Nora is a historian of modern East Asia, specializing in the period from 1600 to 2000. Her research examines the social interactions among diverse communities in the Qing Empire, the Republic of China, and the People’s Republic of China, with particular attention to the ways power and identity shaped social and economic development. She also engages with broader questions on the roots of inequality and the processes of modernization, and she conducts her research across nine languages.
She is a member of the European Research Council funded GloCoBank project at the University of Oxford, which explores the global history of banking and finance. GloCoBank seeks to compile and analyze extensive datasets and combining them with archival research, thus creating a comprehensive resource for studying the patterns and dynamics of international banking. As part of her role in GloCoBank, Nora is leading publications on East Asia’s banking and correspondent networks, with forthcoming six outputs in the form of book chapters and journal articles.
Her current projects extend beyond GloCoBank with four major areas: the material culture of Qing, Republican, and contemporary China; legal pluralism and borderland governance in the Qing Empire; the origins of East Asia’s payment systems and international trade; and the environmental, political, and economic history of Jiangbei.

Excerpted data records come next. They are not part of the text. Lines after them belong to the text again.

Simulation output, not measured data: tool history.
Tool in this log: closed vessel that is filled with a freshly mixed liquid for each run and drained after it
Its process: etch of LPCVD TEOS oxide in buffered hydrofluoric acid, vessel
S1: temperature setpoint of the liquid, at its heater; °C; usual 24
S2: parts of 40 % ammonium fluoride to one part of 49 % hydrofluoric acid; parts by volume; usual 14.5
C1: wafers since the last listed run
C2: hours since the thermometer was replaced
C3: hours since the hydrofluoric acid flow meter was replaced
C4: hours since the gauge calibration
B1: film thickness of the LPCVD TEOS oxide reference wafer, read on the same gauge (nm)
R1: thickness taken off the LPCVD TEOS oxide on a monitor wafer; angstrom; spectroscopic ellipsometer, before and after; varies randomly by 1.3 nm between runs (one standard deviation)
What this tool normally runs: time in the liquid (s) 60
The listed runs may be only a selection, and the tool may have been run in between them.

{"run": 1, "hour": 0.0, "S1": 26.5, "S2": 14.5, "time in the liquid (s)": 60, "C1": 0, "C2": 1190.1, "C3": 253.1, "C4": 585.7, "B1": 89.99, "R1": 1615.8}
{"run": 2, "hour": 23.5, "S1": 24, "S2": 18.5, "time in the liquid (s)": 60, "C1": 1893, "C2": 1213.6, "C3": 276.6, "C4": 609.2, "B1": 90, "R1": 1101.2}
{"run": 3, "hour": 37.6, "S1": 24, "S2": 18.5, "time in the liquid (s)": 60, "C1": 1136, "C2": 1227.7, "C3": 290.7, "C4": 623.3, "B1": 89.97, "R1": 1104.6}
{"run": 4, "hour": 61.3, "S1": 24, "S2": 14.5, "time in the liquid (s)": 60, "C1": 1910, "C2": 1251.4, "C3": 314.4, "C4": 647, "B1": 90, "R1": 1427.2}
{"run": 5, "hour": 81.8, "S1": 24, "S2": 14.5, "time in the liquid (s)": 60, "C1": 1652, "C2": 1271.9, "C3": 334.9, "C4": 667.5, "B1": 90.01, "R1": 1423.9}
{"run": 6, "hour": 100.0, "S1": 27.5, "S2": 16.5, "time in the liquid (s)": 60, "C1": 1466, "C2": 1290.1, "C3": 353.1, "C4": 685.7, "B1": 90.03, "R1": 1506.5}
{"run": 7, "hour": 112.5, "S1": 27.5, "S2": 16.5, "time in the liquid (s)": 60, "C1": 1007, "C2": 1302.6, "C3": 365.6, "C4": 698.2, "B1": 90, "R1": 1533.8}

Nora's first academic monograph, "Living the Qing Way: Objects, Power, and Identity in Late Imperial China" which is in preparation with Cornell University Press, scrutinizes the cultural and ethnic identity of the elite in the Qing Empire. Focusing on material culture, it examines the Qing elite's possessions, as recorded in confiscation inventories, to provide insights into their identity, through dress, household goods and cultural and literary activities. The findings challenge the theory of Han assimilation, suggesting that the Manchu elite preserved a distinct cultural identity separate to their Han peers. It also uncovers evidence of a unified hybrid Qing culture shared by Manchu and Han senior officials that was distinct from the Manchu and Han cultures that persisted among the populace. Signs of this "unified" Qing culture existed more widely in the public sphere. In the domestic sphere, it was evident only in the homes of wealthy senior officials. The remaining elite Han and Manchus continued to adhere distinctly to their ancestral ways of living.
Nora received her Ph.D. in Economic History from the London School of Economics and Political Science in 2022. Before joining UCL as a member of the permanent research and teaching faculty, lecturer/assistant professor in 2024, she taught at both the LSE and the University of Oxford.